As part of Sovereign Intimacies:
Zong! unTelling the unTold, unDoing the unDone | Durational Reading with M. NourbeSe Philip
Wednesday, December 9, 2020 | 6 pm CT
Plug In Institute of Contemporary Art | 1, 460 Portage Ave | Winnipeg MB | Canada
On Wednesday, December 9, 2020 Plug In ICA is honoured to host a durational reading by M. NourbeSe Philip as our final event of Sovereign Intimacies and as part of Zong! Global 2020. M. NourbeSe Philip presents the first online global iteration of the annual durational reading of Zong!, her acclaimed book-length poem. The 10-day durational reading commemorates the massacre of some 150 enslaved Africans, which began on November 29, 1781 and continued for the following 10 days. In its eighth year of production, the sequential reading will consist of prerecorded readings/collective performances of the text, interspersed by 3 live simultaneous collective readings. These readings will run from November 30 to December 9, 2020 culminating with this live reading hosted by Plug In ICA presented in partnership with Gallery 1C03, with support from Video Pool Media Arts Centre.
This year’s shared and collective reading grounds itself in the 2015 UN declaration of the International Decade for People of African Descent whose theme is “recognition, justice and development,” and commemorates those who lost their lives on board the Zong. 2020’s reading will take place within the still-present context of the worldwide uprising against anti-Black racism sparked by the lynching of George Floyd on May 25th, 2020. While this act of remembrance resides in the particularity of anti-Black racism, it also embraces the words of Civil Rights activist Fannie Lou Hamer that until all are free none is free. With that in mind the Zong! 2020 reading acknowledges and honours the Indigenous peoples of the Americas and the Caribbean—those who first walked this land in love, respect and wisdom and who continue to face the depredations of anti-Indigenous racism. As such Zong! Global 2020 bears witness to the collective grief we bear and witness in the face of the ongoing destruction of the earth, our only home.

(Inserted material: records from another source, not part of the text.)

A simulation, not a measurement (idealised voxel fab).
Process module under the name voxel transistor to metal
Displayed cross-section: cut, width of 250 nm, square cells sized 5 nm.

Zong! tells the story that cannot be told yet must be told. Equal parts song, moan, shout, oath, ululation, curse, and chant, Zong! excavates the legal text, the only extant, public document related to the massacre. Memory, history, and law collide and metamorphose into the poetics of the fragment. Through the innovative use of fugal and counterpointed repetition, Zong! becomes an anti-narrative lament that stretches the boundaries of the poetic form, haunting the spaces of forgetting and mourning the forgotten.
Zong! has also been presented in three dramatic performances by theatrical directors and excerpts of Zong! have been used in six different visual arts installations by different artists in five countries.
View more details and associated performances here
Born in Tobago, M. NOURBESE PHILIP is an unembedded poet, essayist, novelist, playwright and independent scholar who lives in the space-time of the City of Toronto where she practised law for seven years before becoming a poet and writer. Among her published works are the seminal She Tries Her Tongue; Her Silence Softly Breaks; the speculative prose poem Looking for Livingston: An Odyssey of Silence; the young adult novel, Harriet’s Daughter; the play, Coups and Calypsos, and four collections of essays including her most recent collection, BlanK. Her book-length poem, Zong!, is a conceptually innovative, genre-breaking epic, which explodes the legal archive as it relates to slavery. Among her awards are numerous Canada Council and Ontario Arts Council grants, including the prestigious Chalmers Award (Ontario Arts Council), the Canada Council’s Victor Martyn Lynch-Staunton Award (Outstanding mid-career artist), as well as the Pushcart Prize (USA), the Casa de las Americas Prize (Cuba), the Lawrence Foundation Prize (USA), the Arts Foundation of Toronto Writing and Publishing Award (Toronto), and Dora Award finalist (drama). Her fellowships include Guggenheim, McDowell, and Rockefeller (Bellagio). She is an awardee of both the YWCA Woman of Distinction (Arts) and the Elizabeth Fry Rebels for a Cause awards. She has been Writer-in-Residence at several universities and a guest at writers’ retreats. M. NourbeSe Philip is the 2020 recipient of PEN/Nabokov Award for Achievement in International Literature.
Sovereign Intimacies is a group exhibition co-curated by Nasrin Himada and Jennifer Smith, in partnership with Gallery 1C03, with support from Video Pool Media Arts Centre. The exhibition takes place at Plug In ICA from September 26 – December 20, 2020, with extensive programming that consists of online talks, workshops, screenings, and poetry readings. Sovereign Intimacies explores themes of cultural and community exchange between Indigenous artists and artists from the diaspora, more specifically artists who are First Nations, Inuit and Métis collaborating with artists living in what is currently called Canada who came to this land and are not part of the settler/colonial history of the country. The group show consists of pairings of artists, as well as individuals, whose work is based on process and relationship building, and for those whose work is invested in active conceptualization around topics of friendship and intimacy, who are working to build collective vision of a sovereign future.